Colloquium

In 1859 Bernhard Riemann published a groundbreaking paper in which he introduced the zeta function that came to bear his name. But some of Riemann's most important results had been discovered more than a hundred years earlier by Leonhard Euler, who was known to his peers as "analysis incarnate". 

This talk will showcase three amazing results Euler uncovered about the zeta function: his solution to the "Basel problem", the "Euler product" formula, and the functional equation. Euler's arguments are accessible to any student of calculus, but their brilliance and elegance have moved readers across the centuries. As William Dunham wrote, "No mathematician should go through a career without meeting Euler face to face."

January 26, 2024
Annalisa Calini, CofC
The Effects of Viscosity on the Linear Stability of Stokes Waves, Downshifting, and Rogue Wave Generation

This joint work with Connie Schober (UCF) and our undergraduate students Lane Ellisor and Evelyn Smith focuses on rogue wave formation in realistic models of waves dynamics in deep water. Rogue waves are high amplitude waves that appear suddenly and unexpectedly, then disappearing without a trace in a variety of water conditions: deep and shallow water, calm and wind-swept seas, and with or without currents. 

We investigate a higher-order nonlinear Schrödinger (NLS) equation recently proposed as a model of the dynamics of deep water waves in the presence of linear damping and weak viscosity, and address two interesting phenomena:

1. Experimental and numerical observation indicate how damping and viscous effects can, under certain conditions, increase rogue wave activity.
2. Small perturbations of unstable Stokes waves (single-frequency waves) in NLS models typically result in waves of greater amplitude that recur in time. When the steepness of the wave is large enough, energy is permanently transferred from the carrier wave to lower "sidebands" modes. This is known as permanent downshifting, a phenomenon that usually inhibits rogue wave formation.

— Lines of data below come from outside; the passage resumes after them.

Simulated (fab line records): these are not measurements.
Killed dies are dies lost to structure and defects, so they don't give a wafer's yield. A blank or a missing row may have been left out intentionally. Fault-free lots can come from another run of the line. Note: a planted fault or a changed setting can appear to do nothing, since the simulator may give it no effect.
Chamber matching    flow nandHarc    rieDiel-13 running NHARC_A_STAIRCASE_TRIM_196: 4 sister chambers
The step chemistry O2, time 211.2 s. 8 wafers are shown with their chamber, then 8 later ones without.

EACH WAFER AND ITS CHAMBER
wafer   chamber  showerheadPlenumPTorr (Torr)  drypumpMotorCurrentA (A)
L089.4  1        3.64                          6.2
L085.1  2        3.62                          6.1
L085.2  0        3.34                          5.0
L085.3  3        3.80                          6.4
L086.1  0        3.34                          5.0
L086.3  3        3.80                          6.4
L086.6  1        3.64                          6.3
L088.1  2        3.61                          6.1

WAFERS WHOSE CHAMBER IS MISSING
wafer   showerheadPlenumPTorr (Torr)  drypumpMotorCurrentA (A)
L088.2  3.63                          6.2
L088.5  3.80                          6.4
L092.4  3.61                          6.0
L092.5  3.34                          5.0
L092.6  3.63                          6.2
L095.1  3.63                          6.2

Through analysis and numerical simulations, we discuss how the viscosity affects the linear stability of the Stokes wave solution, enhances rogue wave formation, and leads to permanent downshift. The novel results in this work include the analysis of the transition from the initial Benjamin-Feir instability to a predominantly oscillatory behavior, which takes place in a time interval when most rogue wave activity occurs. In addition, we propose new criteria for downshifting and characterize the time of permanent downshift in terms of the linear momentum of the system. 

February 2, 2024
Michael Levet, CofC Computer Science Department
On the Parallel and Descriptive Complexities of Group Isomorphism via Weisfeiler-Leman

The Group Isomorphism problem takes as input two finite groups and asks if G≅H. When the groups are given by their multiplication tables, Group Isomorphism is strictly easier than Graph Isomorphism under several notions of parallel reduction, including for instance AC⁰-reductions. Despite this fact and several decades of research on both problems, there are several measures of complexity, including logical definability (descriptive complexity) and the parallel (circuit) complexity of isomorphism testing, that are cornerstones of the Graph Isomorphism literature but have received minimal attention in the setting of groups. In this talk, I will discuss recent advances in both of these directions using classical color refinement techniques from Graph Isomorphism—namely, the Weisfeiler—Leman algorithm. This is joint work with Nathaniel A. Collins and Joshua A. Grochow.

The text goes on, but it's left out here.